The California town that turned John Wayne into ‘The Duke’: “I was glad to be rid of the goddamn name”

Stage names have been part and parcel of cinema since its earliest days, and you could make the argument that few benefitted more from altering their moniker than John Wayne.

Would he have become a Hollywood icon, the face of the western genre, and one of the most indelible stars the industry has ever seen, had he tried to make it as plain old Marion Morrison? It can’t be definitively ruled out, but in those days, a man called Marion would always face an uphill battle.

Not that anybody called him John, either, because he also adopted one of Tinseltown’s most recognisable nicknames. He was marketed as ‘The Duke’, audiences knew and referred to him as ‘The Duke’, while his friends, colleagues, and contemporaries flitted between ‘Duke’ or ‘Duke Wayne’, never his first name.

Apart from Kirk Douglas, who was the only person in the business who called him John, simply because he wasn’t the biggest fan of nicknames in general. Ironically, Kirk Douglas wasn’t the name printed on his birth certificate, so he knew a thing or two about answering to a handle that wasn’t his own, even if he changed his before enlisting in World War II, not for the silver screen.

As you’d expect from a child growing up in the early years of the 20th century, Wayne wasn’t best pleased with being called Marion, with the other kids his age making a point of repeatedly informing him that it was a woman’s name. Fortunately, when the Morrison family moved to Glendale, California, in 1916, the newest addition to the clan changed his life forever, not that he’d realise it at the time.

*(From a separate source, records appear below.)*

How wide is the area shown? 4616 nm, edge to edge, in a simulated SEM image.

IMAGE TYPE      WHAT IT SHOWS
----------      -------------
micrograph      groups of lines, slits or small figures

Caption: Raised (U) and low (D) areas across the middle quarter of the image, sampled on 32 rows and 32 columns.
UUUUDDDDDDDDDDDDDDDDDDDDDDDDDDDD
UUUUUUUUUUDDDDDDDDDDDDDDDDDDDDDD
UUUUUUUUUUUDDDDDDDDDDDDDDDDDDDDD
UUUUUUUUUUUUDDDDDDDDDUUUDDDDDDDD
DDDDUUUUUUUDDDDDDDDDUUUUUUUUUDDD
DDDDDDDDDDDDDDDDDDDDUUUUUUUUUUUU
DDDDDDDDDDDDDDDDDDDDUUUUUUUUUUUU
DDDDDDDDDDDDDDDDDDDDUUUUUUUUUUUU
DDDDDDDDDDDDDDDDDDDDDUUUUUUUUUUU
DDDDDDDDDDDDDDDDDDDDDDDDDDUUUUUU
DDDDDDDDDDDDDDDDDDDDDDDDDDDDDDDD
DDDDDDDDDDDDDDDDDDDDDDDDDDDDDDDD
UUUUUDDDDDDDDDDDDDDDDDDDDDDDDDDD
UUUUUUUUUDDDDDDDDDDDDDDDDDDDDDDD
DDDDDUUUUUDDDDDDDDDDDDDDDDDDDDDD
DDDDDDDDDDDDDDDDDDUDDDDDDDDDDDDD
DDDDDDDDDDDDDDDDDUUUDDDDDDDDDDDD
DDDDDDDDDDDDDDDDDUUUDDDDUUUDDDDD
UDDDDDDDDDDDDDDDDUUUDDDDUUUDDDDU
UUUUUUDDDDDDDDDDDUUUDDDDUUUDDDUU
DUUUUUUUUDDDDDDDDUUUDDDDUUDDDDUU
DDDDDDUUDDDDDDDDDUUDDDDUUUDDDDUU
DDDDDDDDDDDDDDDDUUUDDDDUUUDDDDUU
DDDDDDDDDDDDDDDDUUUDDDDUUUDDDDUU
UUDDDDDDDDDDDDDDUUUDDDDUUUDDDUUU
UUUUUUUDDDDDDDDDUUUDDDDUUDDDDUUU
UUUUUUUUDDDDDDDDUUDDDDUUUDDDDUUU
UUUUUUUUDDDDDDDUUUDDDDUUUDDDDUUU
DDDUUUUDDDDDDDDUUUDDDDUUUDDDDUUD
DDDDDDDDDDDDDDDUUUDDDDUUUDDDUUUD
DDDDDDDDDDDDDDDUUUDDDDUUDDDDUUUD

It’s a city these days, with a population of almost 200,000, making it one of the most inhabited cities in Los Angeles County. It was a town when Wayne and his family first settled down, though, with the 1920 census listing the number of residents as 13,536. To help him acclimatise, he got a dog, and anyone who knows anything about the actor will know what it was called.

“I loved that dog,” he said of his faithful canine companion, Duke. “He went with me everywhere, except to school and church. I used to go by the town’s fire station, where the firefighters began calling me ‘Big Duke’ and the dog ‘Little Duke’. So everyone started calling me Duke, except my mother.”

If the Waynes hadn’t moved to Glendale, then he wouldn’t have gotten the dog. If he hadn’t gotten the dog, then he wouldn’t have been able to call it Duke. If he didn’t have the dog called Duke, then he wouldn’t have been branded ‘Big Duke’, and he wouldn’t have carried it with him into the movies, with The Big Trail christening him Duke Morrison, before he was finally rebranded as John Wayne.

Another plus was that nobody called him Marion anymore, apart from his old dear. “I tell ya,” he reflected. “I was real glad to be rid of that goddamn name.” Just like that, Marion Morrison was effectively no more, and ‘The Duke’ had arrived, although it would be another two decades before he became a big-screen star.